By Preston Wilder
If you can’t say something nice, goes the phrase, don’t say anything at all. Or, in movie terms: if your dialogue is liable to be cheesy and embarrassing, better to have no dialogue at all – or at least, as little as possible.
That’s the guiding principle in A Quiet Place, with a plot that might’ve been reverse-engineered to fit this particular gimmick. John Krasinski (who also directed) and Emily Blunt are the parents of a young rural family in a dystopian near-future overrun by monsters. The monsters, great spindly insect-like creatures, are lightning-fast but also blind, responding only to sound – so the way to avoid them is to stay very, very quiet. No talking (except in sign language), no crying, no loud toys or beeping electronics. If you must play Monopoly, make sure you roll the dice on the carpet. “Big sounds” are forbidden in this world – a fitting stricture in a film that makes a virtue of its smallness, running a trim 90 minutes in one main location.
Not that A Quiet Place is low on incident or excitement; it’s not even quiet, with a rather emphatic music score (a scene where the couple slow-dance to Neil Young – flooding the film with sudden music – would’ve been more effective had it shattered half an hour of total silence; but you can’t do that in a multiplex movie). As if to make up for the absence of dialogue, Krasinski goes for all-out jump-scares, gory collateral damage, plus additional perils involving a flooded house and a grain silo where one of the kids almost suffocates. It’s unclear how the family have a silo full of grain after 472 days of enforced isolation, but let’s not get snippy with such a smart little movie.

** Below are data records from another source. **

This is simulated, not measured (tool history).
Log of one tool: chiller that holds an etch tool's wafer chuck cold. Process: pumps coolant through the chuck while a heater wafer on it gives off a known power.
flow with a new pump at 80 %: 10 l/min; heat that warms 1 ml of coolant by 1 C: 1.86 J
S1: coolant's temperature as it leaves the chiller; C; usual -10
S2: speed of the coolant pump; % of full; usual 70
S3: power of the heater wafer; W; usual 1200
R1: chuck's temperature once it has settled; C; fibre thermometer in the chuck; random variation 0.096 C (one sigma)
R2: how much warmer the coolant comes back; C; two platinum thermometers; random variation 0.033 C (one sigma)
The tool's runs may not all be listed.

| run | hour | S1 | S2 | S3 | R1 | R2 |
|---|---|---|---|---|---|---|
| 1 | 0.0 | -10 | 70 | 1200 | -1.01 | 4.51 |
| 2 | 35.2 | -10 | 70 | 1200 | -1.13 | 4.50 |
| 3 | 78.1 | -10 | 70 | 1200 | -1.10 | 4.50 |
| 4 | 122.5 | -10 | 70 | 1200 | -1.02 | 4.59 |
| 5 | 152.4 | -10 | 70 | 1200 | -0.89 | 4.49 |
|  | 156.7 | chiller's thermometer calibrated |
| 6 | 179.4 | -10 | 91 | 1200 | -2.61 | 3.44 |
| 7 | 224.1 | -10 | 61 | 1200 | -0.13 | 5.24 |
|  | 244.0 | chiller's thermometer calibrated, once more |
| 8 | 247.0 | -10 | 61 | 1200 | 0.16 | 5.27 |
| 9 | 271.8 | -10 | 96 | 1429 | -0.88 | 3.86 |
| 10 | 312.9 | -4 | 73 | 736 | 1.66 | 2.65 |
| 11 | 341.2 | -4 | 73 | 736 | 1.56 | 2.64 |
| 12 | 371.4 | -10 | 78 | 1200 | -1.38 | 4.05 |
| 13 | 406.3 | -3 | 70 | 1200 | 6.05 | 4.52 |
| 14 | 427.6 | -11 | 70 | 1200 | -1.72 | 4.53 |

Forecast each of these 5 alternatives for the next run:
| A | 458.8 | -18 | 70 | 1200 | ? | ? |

There is one conspicuously smart element. We know something the characters don’t – something pretty major, viz. a way to destroy the monsters once and for all – and it makes for constant tension in the second half, when the house is surrounded and the stakes raised considerably. Otherwise the thrills are a mixed bag, seeming rather contrived and relentless. The details of life without sound are amusing (viewers looking for a quirkier take on a similar gimmick are directed to Guy Maddin’s outlandish Careful, from 1992), especially when the teenage daughter clearly longs to launch into a whiny tantrum but can only pout and look daggers at her mum – but the action gets a bit frenetic, the suspense piled on with a trowel. At one point, Mum (who is both barefoot and very pregnant) steps on an exposed nail as she’s coming down the stairs (ouch!), hobbling around with her foot oozing blood – and meanwhile there’s a monster in the house, and did we also mention that her waters have broken? Sometimes it’s all you can do to keep quiet.
The four guys who wrote the script for The Hurricane Heist would also have done well to keep quiet – or at least make their characters deaf-mutes, so the film could’ve kept its action mayhem and impressively extreme weather without the facepalm-inducing dialogue. “You can’t change people,” sighs older brother Breeze (Ryan Kwanten), resisting younger bro Will (Toby Kebbell)’s pleas to get out of Dodge before the hurricane hits. “Well, I’m tellin’ you, this hurricane can change people – from alive to dead!” babbles Will hilariously. “So we gotta go!”
Will is a first-rate meteorologist (we know this because his friends tell him so: “You’re a first-rate meteorologist”), but no-one listens when he claims the Storm of the Century is coming – maybe because they’re all too busy with the titular heist, taking advantage of the bad weather to rob the local US Treasury facility. ‘They’ include a craggy Irishman, a small-town sheriff, and a hacker calling herself Sasha Van Dietrich; we also have Casey (Maggie Grace), an FBI agent who was never the same “after Utah” – a misstep that got her partner killed, though maybe the hurricane can provide her redemption. “I made a bad call,” she admits, wincing at the memory.
Bad calls – albeit sometimes blissfully bad – proliferate in The Hurricane Heist, very much including the dialogue; I tried noting down every ludicrous exchange, but it’s hard to keep up. (“Hundreds of millions and a hurricane aren’t the best cocktail on the menu,” grunts a middle-aged Treasury guy; “You know all about cocktails, don’t you Moreno?” pipes up Casey light-heartedly.) The action, however, is solid, the wanton destruction enjoyable – needless to say, the storm vacuums up houses and cars like no storm in history – and the extended finale acts as a reminder that director Rob Cohen also made the original Fast and the Furious. The image of three giant trucks roaring down the highway, with Will and Breeze leaping from one to another and the hurricane (in the form of an apocalyptic black cloud) closing in behind them, is likely to stay with me long after the rest of this silly movie has faded – rather like the image of a newborn being fitted with an oxygen mask and entombed in a box (to stifle his crying) in A Quiet Place. Who needs words, when you have visuals?
A QUIET PLACE ***
DIRECTED BY John Krasinski
STARRING John Krasinski, Emily Blunt, Millicent Simmonds
Mostly in sign language, with Greek subtitles.
US 2018 90 mins.
THE HURRICANE HEIST **
DIRECTED BY Rob Cohen
STARRING Toby Kebbell, Maggie Grace, Ryan Kwanten
US 2018 103 mins.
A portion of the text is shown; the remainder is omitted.